Faculty of Language: My Problems with Reverend Bayes

Monday, August 5, 2013

My Problems with Reverend Bayes

The title of this post is doubly misleading. First, I have no problem with the Reverend. He’s never treated me badly, most likely because he’s been dead for some time. It’s the modern day application of his rule that disturbs me. Second, my “problem” is more a discomfiture than a full-blown ache. I don’t know enough (though I wish I did, really) to be distressed. However, uncomfortable I am (say this as Yoda would), and have decided to post about this unease in the hope that a kindly Bayesian will take pity on me and put my worries to rest. So, what follows tries to articulate the queasy feelings I have about the Bayesian attitude towards cognitive problems, especially in the domain of language, and I put them here, not because I am confident in the following remarks, but because I want to see if the way I am thinking about these matters makes any sense.[1] So let’s start.

First, these divagations have been prompted by a nice comment by Mark Johnson and reply by Charles Yang and comment by Aaron White here. The comments lead me to think about my worry in the following way. Be warned, it takes a little time to get there.

As you know, I am obsessed with the contrast between rationalist (R) and empiricist (E) conceptions of mind. This contrast has often, IMO, been misunderstood as a contrast between nativist and non-nativist conceptions. However, this cannot be correct, for any theory of acquisition, even the most empiricist ones requires natively given structures to operate, i.e. every theory of “learning” needs a given (i.e. native) hypothesis space against which data provided by the environment is evaluated. So a better way of marking the R/E contrast is in how articulate the hypothesis space in any given domain is. Es take as their 0^th assumption that the space is pretty wide and fairly flat and that learning, (i.e. the sophisticated use of environmental information) guides navigation through the space. Rs take as their 0^th assumption that cognitive spaces are pretty narrow and highly structured and that environmental influences, though not unimportant, play a secondary role in explaining why/how acquirers get from where they start to where they end up. If there are lots of roads from A to B then finding the best one can be a very complicated task. If there is just one or two, choosing correctly is not nearly as complicated. This I take to be the main R/E difference: both concede the importance of native structure and both leave a role for environmental input. The difference lies in the relative weight each assigns to these different factors. Es bet that the action lies with good ways of evaluating the environmentally provided information. Rs lay their money on finding the narrow set of articulated options. With this as background, here’s my problem with Reverend Bayes' descendants.[2]

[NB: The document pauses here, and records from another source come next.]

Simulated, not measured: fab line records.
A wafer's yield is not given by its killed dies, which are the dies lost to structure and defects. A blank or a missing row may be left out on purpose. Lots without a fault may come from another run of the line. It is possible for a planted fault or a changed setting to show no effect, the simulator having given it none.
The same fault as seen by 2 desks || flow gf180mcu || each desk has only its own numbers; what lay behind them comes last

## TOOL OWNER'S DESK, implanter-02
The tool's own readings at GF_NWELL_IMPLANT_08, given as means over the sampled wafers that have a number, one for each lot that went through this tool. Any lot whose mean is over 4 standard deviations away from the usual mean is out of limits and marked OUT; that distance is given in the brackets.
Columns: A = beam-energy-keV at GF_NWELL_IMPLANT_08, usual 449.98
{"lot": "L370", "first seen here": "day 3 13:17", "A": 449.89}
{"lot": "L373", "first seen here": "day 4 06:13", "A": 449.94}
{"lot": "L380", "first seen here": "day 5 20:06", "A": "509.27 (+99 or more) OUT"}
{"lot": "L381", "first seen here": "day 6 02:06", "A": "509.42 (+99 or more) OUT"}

I believe that Bayesian methods generally favor the first conception of the acquisition problem. I am pretty sure that this is not required, i.e. there is nothing in Bayesianisn per se that requires this. However, one reason to use fancy counting methods (and they can be fancy indeed (think Dirchlet)) is the belief that how one counts is largely causally responsible for where one ends up. In other words, Bayesian methods are interesting to the degree that the set of options is wide. If so the real trick is to figure out how to efficiently navigate this space in response to environmentally provided information. Thus, Bayesian affinities resonate harmoniously with E-like background assumptions. Consequently, if one believes like I do that a good deal (most?) of the interesting causal action lies with constrained and articulated shape of the hypothesis space then one will look on Bayesian predilections with some suspicion. Put more diplomatically, if there is a trade off between how tight and structured the space of options is and how complex and sophisticated the learning procedure is then Rs and Es will place their research bets in different places even if both features (i.e. the shape of the space and the nature of the learning theory) are agreed to be important.

If this is so, then the problem with Bayesiansism from my Rish point of view is that it presupposes an answer to (and hence begs) the fundamental question of interest: how structured is the mind?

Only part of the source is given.